In starting a comparison including the new 50-140mm, I was struggling with how to categorize Fuji’s lenses. My initial thought was to describe the 50-140mm f/2.8 as “Pro” with all other lenses being “Consumer.” The trouble with that of course is Fuji already have a second consumer-focused set of lenses that carry the XC moniker.
Perhaps Fuji has already found a way of differentiating between these two levels of quality within their XF series of lenses though. The red badge.
I noticed this badge immediately when I first saw the 50-140mm f/2.8 at Photokina. I wasn’t crazy about it when I first saw it, but it’s grown on me.1
Just two lenses carry this badge officially to date, the 16-55mm f/2.8, and the 50-140mm f/2.8, which are the two lenses unofficially referred to as “pro zooms.” These lenses also happen to be the only two lenses in the lineup that come with the new Nano GI coating so the red badge might be the signifier of this coating’s presence,2 but it could just as well be their version of the gold band found on Nikon’s pro glass or the red band found on Canon’s L lenses. It’s clearly not indicative of weather sealing since the 18-135mm f/3.5-5.6 has the standard black XF badge.

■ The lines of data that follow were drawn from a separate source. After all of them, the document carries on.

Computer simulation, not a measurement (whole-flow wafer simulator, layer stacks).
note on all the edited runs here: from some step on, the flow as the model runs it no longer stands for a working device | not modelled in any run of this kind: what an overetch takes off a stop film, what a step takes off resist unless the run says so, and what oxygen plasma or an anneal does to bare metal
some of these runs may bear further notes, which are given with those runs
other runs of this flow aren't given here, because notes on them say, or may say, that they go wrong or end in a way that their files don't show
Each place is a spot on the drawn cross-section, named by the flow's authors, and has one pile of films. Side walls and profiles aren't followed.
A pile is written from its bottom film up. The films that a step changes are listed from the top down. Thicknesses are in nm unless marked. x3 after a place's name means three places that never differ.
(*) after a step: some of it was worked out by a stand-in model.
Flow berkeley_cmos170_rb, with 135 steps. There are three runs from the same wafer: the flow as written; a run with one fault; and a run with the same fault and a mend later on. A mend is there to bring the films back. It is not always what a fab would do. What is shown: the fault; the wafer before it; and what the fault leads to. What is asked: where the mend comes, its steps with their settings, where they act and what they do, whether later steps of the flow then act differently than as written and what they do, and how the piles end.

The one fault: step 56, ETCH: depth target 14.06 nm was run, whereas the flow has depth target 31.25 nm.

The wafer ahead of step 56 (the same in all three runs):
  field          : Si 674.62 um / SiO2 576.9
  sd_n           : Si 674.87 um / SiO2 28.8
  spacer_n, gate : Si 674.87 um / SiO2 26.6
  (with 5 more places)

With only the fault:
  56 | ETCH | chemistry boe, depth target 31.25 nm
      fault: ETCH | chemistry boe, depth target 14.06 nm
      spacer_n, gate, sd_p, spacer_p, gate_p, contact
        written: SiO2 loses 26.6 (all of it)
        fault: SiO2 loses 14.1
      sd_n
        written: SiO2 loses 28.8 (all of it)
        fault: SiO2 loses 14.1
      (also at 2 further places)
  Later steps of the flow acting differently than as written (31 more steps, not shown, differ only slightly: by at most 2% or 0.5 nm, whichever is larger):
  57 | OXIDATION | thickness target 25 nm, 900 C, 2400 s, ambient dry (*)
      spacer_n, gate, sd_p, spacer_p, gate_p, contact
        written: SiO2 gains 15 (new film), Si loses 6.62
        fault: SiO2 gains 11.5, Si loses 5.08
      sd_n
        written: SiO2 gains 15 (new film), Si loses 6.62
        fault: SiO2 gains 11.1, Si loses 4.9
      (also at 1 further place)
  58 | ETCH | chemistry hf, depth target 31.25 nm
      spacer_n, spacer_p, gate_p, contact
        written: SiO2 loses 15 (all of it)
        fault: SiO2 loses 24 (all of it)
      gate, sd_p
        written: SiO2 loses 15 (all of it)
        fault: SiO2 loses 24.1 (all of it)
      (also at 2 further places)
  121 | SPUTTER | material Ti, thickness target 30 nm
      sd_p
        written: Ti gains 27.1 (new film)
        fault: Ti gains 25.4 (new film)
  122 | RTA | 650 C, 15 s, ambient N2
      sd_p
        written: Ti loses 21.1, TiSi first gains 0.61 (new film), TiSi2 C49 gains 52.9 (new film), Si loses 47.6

Looking back at my my images from Photokina, it appears as though the XF zoom badge was deliberately left off of the the new Super Tele-Photo Zoom 140-400mm f/4-5.6. This would suggest that Fuji do have an idea of what the red badge stands for, and that they hadn’t yet commited to adding the stamp to the new Super Tele Zoom. Or maybe it just fell off. It is a prototype after all.
It’s interesting that Fuji have created a new tier of zoom lenses with these latest releases—I’d bet the farm that this isn’t a revised design language for all lenses going forward, and I suspect they won’t dish out the red badge often—but it’s odd that there doesn’t seem to be an official word on what the red badge stands for.